# Why do bodybuilders tan?



## Brak86 (Mar 2, 2004)

Why do bodybuilders tan? is it cause u look more ripped when ure tan (like in a dark area the shadows make u looked more ripped) or is it strictly for aesthetic reasons?


----------



## gwcaton (Mar 2, 2004)

yes


----------



## Arnold (Mar 2, 2004)

Well, if you mean for competition you have to be tan, in fact not only tan, but practically black. This can be done without tanning though using products like Pro Tan. If you're not you will look washed out on stage from the brite lights, and as you said you will not look as ripped.

Pro's stay tan typically because their body's are their lively hoods, they do photo shoots, guest appearances etc., so they have to look good at all times.


----------



## BabyArnold (Mar 2, 2004)

> _*Originally posted by Prince *_
> Well, if you mean for competition you have to be tan, in fact not only tan, but practically black. This can be done without tanning though using products like Pro Tan. If you're not you will look washed out on stage from the brite lights, and as you said you will not look as ripped.
> 
> Pro's stay tan typically because their body's are their lively hoods, they do photo shoots, guest appearances etc., so they have to look good at all times.
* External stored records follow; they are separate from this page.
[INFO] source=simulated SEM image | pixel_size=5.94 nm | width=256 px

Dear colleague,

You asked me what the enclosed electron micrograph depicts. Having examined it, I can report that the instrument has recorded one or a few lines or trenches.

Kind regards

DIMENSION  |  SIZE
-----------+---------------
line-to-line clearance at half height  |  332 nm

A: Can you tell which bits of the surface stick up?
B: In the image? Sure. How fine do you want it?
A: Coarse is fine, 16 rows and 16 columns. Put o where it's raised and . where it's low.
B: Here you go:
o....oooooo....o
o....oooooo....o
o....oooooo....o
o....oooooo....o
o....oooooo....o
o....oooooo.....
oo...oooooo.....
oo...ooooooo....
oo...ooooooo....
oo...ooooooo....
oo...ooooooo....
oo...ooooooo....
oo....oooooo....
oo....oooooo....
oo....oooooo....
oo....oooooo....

So is there a tanning product that doesn't make you look stupid, like with the racoon eyes and blonde hair with a black face. I mean myself as well as many others have commented in the audience at a comp that alot of guys look stupid with the too dark tanning lotion. Any suggestions?


----------



## Arnold (Mar 2, 2004)

get a base tan at a salon.


----------



## BabyArnold (Mar 3, 2004)

> _*Originally posted by Prince *_
> get a base tan at a salon.



Already working on it bro.


----------



## Arnold (Mar 3, 2004)

I thought you have 12 weeks?

You do not need to tan that early, one month is enough time.


----------



## BabyArnold (Mar 3, 2004)

Will it hurt? I am not taking anything for chance man. I only go like once a week. I have a natural light tan color anyway. I go for about 10 minutes a week. Tanning beds leave white areas, so I want to make sure that I hit all of the areas. Plus I ordered some posing trunks and I want to make sure I have the right color and cut to match my body style and color.


----------



## Cheese (Mar 8, 2004)

I have an acquaintance that is competing and says they spray paint you a bronze color prior to posing anyways. Only a small amount of color is needed. - Any confirmation on the spray on white gone?


----------



## scottrtrout (Mar 12, 2004)

> _*Originally posted by Prince *_
> I thought you have 12 weeks?
> 
> You do not need to tan that early, one month is enough time.



Depends on your skin. It takes me 2 to 3 months to get a base tan, but I'm very pale.


----------



## LouMessina (Apr 6, 2004)

*Tanning*

Tanning is done by competitors to keep them from looking a bloated pale white onstage.  That creates the illusion that the competitor's skin is stretching so much from fat & water, that he/she is pale, much like a balloon about to explode takes on a lighter color.  Therefore, a tan will make you look tighter.

The secret is not to tan too dark.  When you flex a muscle, as in the biceps, the skin will pull tight & stretch as the muscle enlarges.  The bigger the bicep, the more the skin will stretch across the peak.  The more the skin stretches, the lighter it becomes.  This is a visual cue to the judges of each muscle's size.  Hence, you don't want to paint it a dark color that can't give.  Dreamtan is known for this & should be avoided.

Don't count on spraying.  It's only randomly done.


----------



## sentricyphen (Apr 19, 2004)

does anyone know of any good ways to protect eyes without getting the white circles under and around them? (perhaps some type of UV protecting contacts or something)

for the longest time i havent even used eye protection, but i really need to b/c they are starting to get irritated, and i see why it is neccesary, not to mention potential long term side effects.


----------



## Eggs (Apr 19, 2004)

Theres all kinds of bad things that can occur to your eyes from not using some sort of UV protection.  I'd suggest just some thin ones that you use to cover each eye, they generally have them at most tanning places, and I think they will cover the least skin and be less apt to result in the racoon eyes.


----------



## Var (Apr 19, 2004)

> _*Originally posted by Eggs *_
> Theres all kinds of bad things that can occur to your eyes from not using some sort of UV protection.  I'd suggest just some thin ones that you use to cover each eye, they generally have them at most tanning places, and I think they will cover the least skin and be less apt to result in the racoon eyes.



Those work great.  The ones at the place I go to are called "Wink-ease".  You can make them very small so there is almost no white ring around the eyes.


----------



## Fit Freak (Apr 19, 2004)

Personally I wear the goggle about half the time...the other half I shut my eyes...limits damage and equals NO RACOON EYES...which look retarded!

As for tanning for a comp...the better your base tan the better your Pro Tan and similar products will look...plus it gives ME ANYWAY...a mental edge by tanning when I start cutting.


----------



## aztecwolf (Apr 20, 2004)

i tan the natural way, lots of sun, the reason why i tan is that it gives me a chance to walk around without a shirt on alot of the time, p.s. i live in san diego


----------